That's my goal and I know I speak for all of our players and coaches when I say that is their goal too.
Of the past five EOY winners (Ujiri, Larry Bird, Gar Forman, Pat Riley and John Hammond), Ujiri is the only one to switch teams, and he did it directly after winning the award.
At first glance, this may appear to be an indictment of a general manager's value. The Nuggets saw firsthand how valuable a great one can be, and they still didn't splurge. However, we have to dig deeper, because it turns out that Denver is right in line with the rest of the NBA in the belief that a GM has a monumental impact on success.
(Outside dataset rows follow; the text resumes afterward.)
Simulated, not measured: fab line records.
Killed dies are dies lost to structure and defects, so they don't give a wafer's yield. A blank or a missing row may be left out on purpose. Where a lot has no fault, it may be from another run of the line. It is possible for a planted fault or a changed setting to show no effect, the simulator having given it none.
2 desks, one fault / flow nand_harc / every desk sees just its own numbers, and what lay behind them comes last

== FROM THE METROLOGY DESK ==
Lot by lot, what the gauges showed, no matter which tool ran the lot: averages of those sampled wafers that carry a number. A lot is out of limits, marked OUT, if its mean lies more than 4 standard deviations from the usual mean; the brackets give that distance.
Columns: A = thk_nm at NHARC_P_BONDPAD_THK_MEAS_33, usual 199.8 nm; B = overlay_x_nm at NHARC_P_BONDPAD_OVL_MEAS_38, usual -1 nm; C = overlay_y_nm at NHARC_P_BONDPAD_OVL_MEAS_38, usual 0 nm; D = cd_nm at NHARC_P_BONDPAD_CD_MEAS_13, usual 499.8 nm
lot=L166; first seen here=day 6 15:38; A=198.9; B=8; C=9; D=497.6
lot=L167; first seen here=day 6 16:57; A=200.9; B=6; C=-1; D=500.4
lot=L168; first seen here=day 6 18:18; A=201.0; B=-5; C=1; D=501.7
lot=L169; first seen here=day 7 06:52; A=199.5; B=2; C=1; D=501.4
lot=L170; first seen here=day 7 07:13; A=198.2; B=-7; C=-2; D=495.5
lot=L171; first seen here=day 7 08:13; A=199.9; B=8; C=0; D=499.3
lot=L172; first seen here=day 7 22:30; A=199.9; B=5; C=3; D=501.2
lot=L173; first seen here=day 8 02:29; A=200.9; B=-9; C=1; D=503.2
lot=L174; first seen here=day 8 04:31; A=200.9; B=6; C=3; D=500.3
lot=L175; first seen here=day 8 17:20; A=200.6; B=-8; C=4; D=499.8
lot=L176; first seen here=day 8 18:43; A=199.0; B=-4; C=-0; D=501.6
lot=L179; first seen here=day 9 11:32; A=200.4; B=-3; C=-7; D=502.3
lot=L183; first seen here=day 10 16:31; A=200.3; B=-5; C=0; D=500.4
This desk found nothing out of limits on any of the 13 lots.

The following quote comes from NBA.com's transcript of Kroenke's press conference after the decision:
Masai and I are very close friends and colleagues here at the Nuggets. I’ve known Masai for a number of years dating to his time here as a scout. Masai, he and I had an agreement. The (prior) agreement that we came to was the number that he asked for. I said yes. So he and I had an agreement moving forward. We were very comfortable and focused on our jobs to make the team better.
When Toronto came calling, that was the one opportunity that I knew he might leave us for. That resulted in Masai and I having a conversation. I said, 'Look Masai, I don’t know what the exact situation is up there, but they did call and ask permission. I’m not sure of the offer that’s going to be awaiting you if you’re their No. 1 choice, but you and I have an agreement and this is the only team I will let you out of our agreement to go discuss. If anybody else called, you and I are on the same page that we were doing this together going forward, but I’m well aware of the relationships involved here and in Toronto.'
It wasn’t a black-and-white situation, which I think a lot of people try to make it around the contract and the money. I don’t think it was a situation regarding money at all. I know people say that all the time because of the dollars that are thrown around in this league, but there are a lot of close relationships involved as well. I think Masai really enjoyed working with me. It was a tough decision for him, but I think to be named the head of basketball for the team that gave him the first real shot in the front office was a tremendous opportunity for him and I wish him the best.
While it would be interesting to learn the exact details of the original agreement, it sounds like Kroenke was just trying to do the right thing. In a way, it's a refreshing piece of management in an increasingly cutthroat sports world, but the decision still harms the Nuggets well into the foreseeable future.
If Kroenke is to be believed, then there's only one takeaway from Ujiri's contract negotiations: The Raptors believe that he can transform them from a perennial NBA doormat into a true contender.
Up to this point in Ujiri's career, that's the second strong testament.
While he didn't technically turn the Nuggets around, he averted disaster. 'Melo leaving without bringing back anything in return would have thrust the Pepsi Center residents to the bottom of the NBA totem pole, but Ujiri didn't let that happen.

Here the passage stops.